In jphelps13/fpl.analytics:

knitr::opts_chunk$set(echo = TRUE, fig.width = 12, fig.height = 7)
knitr::opts_knit$set(root.dir = rprojroot::find_rstudio_root_file())

Overview

In this post, I am going to look at predicting the number of bonus points that a player will accrue throughout the 2017/18 FPL season. During a fixture, a footballer will receive bps points for events e.g. scoring a goal or making an interception. The scoring system for these points can be found at: https://www.premierleague.com/news/106533. At the end of the fixture the three players with the highest bps values score bonus points of (3, 2, 1) respectively, which are added to their total score. I'm going to have a look at the distributions of bps scores by position and teams, to get predictions for bonus points.

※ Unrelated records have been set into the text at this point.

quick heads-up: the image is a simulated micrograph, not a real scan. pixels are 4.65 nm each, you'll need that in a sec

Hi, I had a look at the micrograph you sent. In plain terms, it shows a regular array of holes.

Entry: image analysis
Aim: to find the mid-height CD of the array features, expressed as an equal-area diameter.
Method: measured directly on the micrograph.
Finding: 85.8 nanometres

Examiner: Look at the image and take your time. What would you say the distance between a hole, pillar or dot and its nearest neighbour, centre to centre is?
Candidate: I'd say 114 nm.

Data was extracted and cleaned from the repository https://github.com/vaastav/Fantasy-Premier-League for the 2017/18 season.

Data Exploration

Setup

Data is stored in my GitHub repository fpl-analytics. This is stored as a package and can be installed below.

library(devtools)
install_github("jphelps13/fpl.analytics")

For this tutorial please make sure you have installed the following packages. I will be using the data.table package extensibvely.

# Github
library(fpl.analytics)

# CRAN
library(data.table) # data management
library(ggplot2) # plotting tool
library(ggrepel) # plotting tool
library(stringi) # removing special characters from names
library(HH) # glm prediction intervals

Data collection

Some manipulation is required from the raw data to get a view of the players fixture data for the 2017-18 season. A view of the complete data set is below.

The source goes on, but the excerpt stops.